North Korea condemned on Sunday the latest United Nations sanctions against it, saying that they were aimed at hindering its efforts to strengthen its nuclear power.

The UN Security Council on Friday unanimously adopted a US-drafted resolution imposing new targeted sanctions on a handful of North Korean officials and entities, in response to a series of ballistic missile tests this year that are banned under UN resolutions.

The resolution put North Korea’s suspected spy chief, 13 other Pyongyang officials and four entities on a sanctions blacklist, hitting them with a global travel ban and an assets freeze.

North Korea slammed the “mean” sanctions and instead vowed to press ahead with its missile and nuclear weapons programs.

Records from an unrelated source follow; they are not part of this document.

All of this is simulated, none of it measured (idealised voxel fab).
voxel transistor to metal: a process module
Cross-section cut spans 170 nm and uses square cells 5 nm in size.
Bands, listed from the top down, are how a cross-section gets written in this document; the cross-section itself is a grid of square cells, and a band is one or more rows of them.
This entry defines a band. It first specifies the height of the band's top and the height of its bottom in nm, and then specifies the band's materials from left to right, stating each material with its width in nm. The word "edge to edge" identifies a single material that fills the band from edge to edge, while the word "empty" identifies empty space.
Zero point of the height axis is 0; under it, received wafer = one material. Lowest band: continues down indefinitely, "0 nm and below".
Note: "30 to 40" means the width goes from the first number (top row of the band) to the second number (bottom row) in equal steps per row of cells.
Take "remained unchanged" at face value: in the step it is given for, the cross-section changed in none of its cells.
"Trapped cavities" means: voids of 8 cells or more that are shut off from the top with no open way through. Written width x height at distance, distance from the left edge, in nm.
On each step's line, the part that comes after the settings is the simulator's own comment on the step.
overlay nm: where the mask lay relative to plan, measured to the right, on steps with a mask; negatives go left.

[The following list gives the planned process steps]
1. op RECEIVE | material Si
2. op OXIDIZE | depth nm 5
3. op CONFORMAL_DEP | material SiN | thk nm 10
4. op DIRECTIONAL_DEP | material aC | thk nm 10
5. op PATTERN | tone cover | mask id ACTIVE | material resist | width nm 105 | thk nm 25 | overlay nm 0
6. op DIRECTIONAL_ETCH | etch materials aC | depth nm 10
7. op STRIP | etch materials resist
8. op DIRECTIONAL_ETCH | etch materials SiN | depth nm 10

The Foreign Ministry added that Pyongyang “outrightly rejects the sanctions racket put forth by the United States and the UN Security Council to prevent the strengthening of our nuclear deterrence.”

“(Washington) talked about the possibility of dialogue but it is nonsense to mention dialogue while laying out unfair preconditions and applying maximum pressure,” a ministry spokesman said in a statement carried by the official KCNA news agency.

The statement said the latest resolution was said to have been put together by the US and China in the “back room”.

It was Washington’s “ultimate double standard” to ban other countries from nuclear or missile tests amid its own attempts to modernize the US arsenal.

The US military said last Tuesday that it “successfully intercepted an intercontinental ballistic missile target” in a test conducted amid concerns over the North’s weapons program.

Concern over the North’s weapons program intensified after North Korea test-fired yet another ballistic missile last week, the latest in a series of launches in its quest to develop weapons capable of hitting the United States.

It was the third missile test by the nuclear-armed regime in less than three weeks.

The North says it needs nuclear weapons to forestall the threat of US attack.

It was “a fatal miscalculation” for the countries behind the sanctions resolution to think they could delay the North’s nuclear forces, the statement said.

“They would squarely see that their mean and indiscreet act would go in just opposite direction to what they want for.”

North Korea’s nuclear ambitions are threatening to Russia, a Russian official said Sunday.

“It is not only (a) ballistic missile defense system — it has real function,” said Deputy Defense Minister Alexander Fomin. “That is why it is alarming. And it is direct threat to Russia. We are convinced that it will increase the tensions of the region. That is our principle position.”

Fomin spoke at the Shangri-La Dialogue, an international security conference in Singapore attended by defense ministers and experts from 39 countries, including US Defense Secretary Jim Mattis.

Russia borders North Korea and saw one of Pyongyang’s missiles land close to its waters. But it differs from the US and its allies on how to rein in the North’s rapidly escalating nuclear and ballistic missile program.

Backing fresh sanctions on North Korea, Russia’s deputy UN ambassador Vladimir Safronkov stressed in June that “the choice here has to be made in favor of using diplomatic tools to the maximum extent possible.”

Fomin had similar sentiments. “Economical restrictions should be a kind of tool to invoke North Korea to a peaceful process of resolving the dispute and conflict, and not to once again deteriorate the economic solution in North Korea,” he said.